We are in the Prophetic Stream as we read from The Living Bible this week.

7streamsmethod.com | @7StreamsMethod | @serenatravis | #7Streams

Commentary by Dr. Drake Travis

Dear Lord: The prospects of the ungodly are oh so grim. The end of the disobedient is certain. I pray we are ready and alert souls who will have ministry in mind as we encounter those who have come the the end of themselves and are therefore ready to hear of The Savior. Amen.

Here are some statistics: Jeremiah spent 20 years warning Judah to repent, 20 years amid the sabres of war as Babylon was sacking the southern Kingdom, and 20 years in retrospect lamenting the destruction of the land of God; Judah and Israel.
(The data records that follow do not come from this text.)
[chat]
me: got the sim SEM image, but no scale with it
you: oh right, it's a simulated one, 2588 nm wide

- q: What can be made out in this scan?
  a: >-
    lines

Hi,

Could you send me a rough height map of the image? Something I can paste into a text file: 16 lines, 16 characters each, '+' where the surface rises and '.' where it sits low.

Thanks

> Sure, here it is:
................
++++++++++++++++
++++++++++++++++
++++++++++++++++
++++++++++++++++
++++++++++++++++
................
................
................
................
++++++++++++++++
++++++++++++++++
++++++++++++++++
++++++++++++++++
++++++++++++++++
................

2 – The nation has fallen so far. God wants to know, and Jeremiah is assigned to tell them: “you once loved me so much. I defended you and fed you. Anyone who threatened you paid severely.  Now you will worship anything as long as it isn’t Me. There is a national attitude of “whatever buddy!” toward God.  Even the priests and leaders are given to Baal and Molech.”  God is going to continue pursuing Judah and will be trying to love them, but things do not look good.  They were so free and prosperous and strong but have turned themselves into slaves. They rebel at every turn.  They have become more proficient at sinning than those who have had no training in goodness (and vice versa!) It’s as if those who were lost all along come to the Israelites to learn about ‘how to be better sinners.’  It is so utterly pathetic what these people have turned themselves into.  They are dirty dirty dirty, lusting 24/7, anyone who comes to minister to them gets murdered, …and they think that a foreign government is going to be of aid to them!
3 – Israel, called out to be God’s bride, has turned itself into a trolling whore that will expend herself on anyone but her husband, and she doesn’t come home.  God is willing to forgive and reunite with them but their sinfulness is a bit more appealing to them at the time.  Judah held onto God a bit longer (the southern Kingdom) but they have slouched in their pursuit of God too.  Manasseh is king at present.  He’s the one who had Isaiah killed and he is turning out to be the darkest leader the Semitic world has ever seen.  His Satanic wretchedness far outdid Ahab. Manasseh was throwing live babies and young children into fires at evening rituals as a sacrifice to Molech.  Here was Jerusalem – no city had been so blessed, yet no place or people on earth had descended so far down from so far up. They had even become more wicked than their relatives in Israel; the northern kingdom. Judah was disaffectionately dubbed, “the adulterous wife”. And that was just the tip of the matter as for how bad they had become.
4 –  The opening of ch. 4 sounds like, “this is your final chance to exit from the highway to destruction…”  God wants to see total transformation of His people, yet they are bent on wickedness.  and the enemy army is on the march to come flatten them!  The sword is raised, a lion is at the gate, their chariots and horses are coming, war and death and crushing will engulf Judah. It is going to be awful – and Jeremiah can see it prophetically. It will happen.  The first influx of Babylonian soldiers enter Judah in 605 B.C. – 21 years after Jeremiah is called into ministry. The siege is progressively moving across Judah until 586 B.C. when Jerusalem is sacked and the Temple is destroyed.  Jeremiah is warning them for two decades to turn but God’s people are stubborn, dull to truth, skilled at deviance, and moronic about righteousness. It’s amusing that, as the enemy is closing in on them, some of the Judeans are pausing to put on mascara and “doll up” themselves.  That’s as dopey as the town being on fire, and stopping the work of dousing the fire so you can have time to wash and paint your house … before it burns to an ash heap!  Something is really wrong with these people. The sad thing is that it is an illustration of all of us.